Moneybox

Who Will Obama Be Bargaining With In The 113 House?

An underrated issue looking at the legislative agenda in the new year is the question of who’s actually decisive in the House of Representatives.

This is perhaps best explained by analogy with the United States Senate. Over there it’s clear that what you need is a coalition of 60 Senators to pass bills under the normal process. That means the 55 Democrats plus 5 moderate Republicans, or else the 45 Republicans plus 15 moderate Democrats. Sometimes big leader-to-leader agreements happen, but legislation often occurs on the basis of minimum winning coalitions. The Dodd-Frank financial regulation bill, for example, was overwhelmingly opposed by the GOP but Scott Brown, Susan Collins, and Olympia Snowe made a separate peace with the Democrats and it passed.

This kind of thing isn’t unheard of in the House of Representatives, but it’s not possible in the modern era.

Back in the day it was. The Reagan Revolution was enacted in 1981 by the GOP minority joining with a dissident faction of Boll Weevil conservative Democrats to pass bills. But under modern conditions, bills opposed by the Speaker of the House almost never make it to the floor. If Reagan had to negotiate compromises with Tip O’Neill rather than with a minority of O’Neill’s caucus, he never could have passed some of his key 1981 agenda items.

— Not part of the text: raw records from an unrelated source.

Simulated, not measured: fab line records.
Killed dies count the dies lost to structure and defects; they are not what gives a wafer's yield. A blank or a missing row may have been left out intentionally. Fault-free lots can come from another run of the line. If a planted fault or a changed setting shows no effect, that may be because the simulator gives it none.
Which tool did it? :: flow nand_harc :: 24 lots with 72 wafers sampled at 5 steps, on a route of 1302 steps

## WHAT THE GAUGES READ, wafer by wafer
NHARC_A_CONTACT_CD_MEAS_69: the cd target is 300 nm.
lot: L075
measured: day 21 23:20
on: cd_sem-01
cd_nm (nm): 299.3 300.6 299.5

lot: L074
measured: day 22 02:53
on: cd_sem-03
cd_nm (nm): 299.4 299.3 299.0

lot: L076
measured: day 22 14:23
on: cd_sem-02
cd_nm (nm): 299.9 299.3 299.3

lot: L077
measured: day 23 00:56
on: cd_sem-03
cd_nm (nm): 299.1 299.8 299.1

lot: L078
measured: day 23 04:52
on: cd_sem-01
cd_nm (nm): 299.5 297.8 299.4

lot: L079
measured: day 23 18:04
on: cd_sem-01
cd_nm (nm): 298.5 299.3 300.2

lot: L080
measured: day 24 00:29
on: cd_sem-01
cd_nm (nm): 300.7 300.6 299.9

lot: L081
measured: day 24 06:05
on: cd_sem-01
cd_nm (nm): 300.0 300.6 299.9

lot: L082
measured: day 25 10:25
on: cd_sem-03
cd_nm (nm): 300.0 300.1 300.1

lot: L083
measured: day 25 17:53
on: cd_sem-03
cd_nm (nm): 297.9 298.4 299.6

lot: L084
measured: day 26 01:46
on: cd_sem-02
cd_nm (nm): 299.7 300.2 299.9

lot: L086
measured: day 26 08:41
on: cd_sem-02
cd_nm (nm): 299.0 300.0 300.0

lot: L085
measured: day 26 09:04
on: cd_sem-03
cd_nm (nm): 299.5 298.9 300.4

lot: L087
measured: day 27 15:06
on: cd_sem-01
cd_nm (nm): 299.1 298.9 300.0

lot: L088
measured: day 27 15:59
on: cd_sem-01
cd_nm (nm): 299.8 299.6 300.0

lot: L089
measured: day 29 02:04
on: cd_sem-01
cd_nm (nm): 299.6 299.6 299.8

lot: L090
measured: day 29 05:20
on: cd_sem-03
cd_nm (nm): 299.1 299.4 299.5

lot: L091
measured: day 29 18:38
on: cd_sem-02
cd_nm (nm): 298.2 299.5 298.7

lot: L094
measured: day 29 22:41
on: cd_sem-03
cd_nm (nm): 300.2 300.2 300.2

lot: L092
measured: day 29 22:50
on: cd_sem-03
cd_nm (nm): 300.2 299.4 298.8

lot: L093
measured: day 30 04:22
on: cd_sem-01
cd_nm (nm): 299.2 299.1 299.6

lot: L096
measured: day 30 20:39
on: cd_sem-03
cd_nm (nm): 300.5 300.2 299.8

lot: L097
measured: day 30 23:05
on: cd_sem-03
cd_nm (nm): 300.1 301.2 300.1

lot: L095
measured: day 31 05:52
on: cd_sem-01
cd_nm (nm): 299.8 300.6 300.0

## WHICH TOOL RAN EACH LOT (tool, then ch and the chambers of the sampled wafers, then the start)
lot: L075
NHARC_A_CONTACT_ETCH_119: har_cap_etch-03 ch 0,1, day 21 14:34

Dennis Hastert formalized the new rules as the “majority of the majority” principle. For a bill to pass his House of Representatives, it needed two concurrent majorities—the support of both a majority of House members and the support of a majority of House Republicans. That had the effect of shifting the veto point in the House well to the right of the median house member. During the last congress, Speaker Boehner changed the rules again adopting the principle that he only wanted to move legislation that had the support of 218 Republicans which shifts the veto point way further to the right. That absolute majority principle is a common norm of procedure in parliamentary systems. Angela Merkel wants to pass bills through the Bundestag that can pass in principle exclusively relying on the votes of her own coalition. If you require opposition votes to pass your bills, your government is in constant risk of collapse. But those systems generally have fewer veto points outside the lower house of parliament so the practical impact isn’t as gridlockerific.

At any rate, the point is that these kind of things are at least partially under Boehner’s control and his decision-making about them is a huge driver of the odds of compromise. The House Republican majority isn’t that big. If Boehner allowed Boll Weeviling a lot of stuff could pass that won’t pass under the majority-of-the-majority principle, and there’s stuff that can pass under majority-of-the-majority rules that can’t pass under the absolute majority principle. Under the current rule, you’re asking Obama to bargain not with the median House member (a moderate Republican) or with the median House Republican (by definition a mainstream conservative Republican) but with essentially a member of the far-right fringe. That’s tough.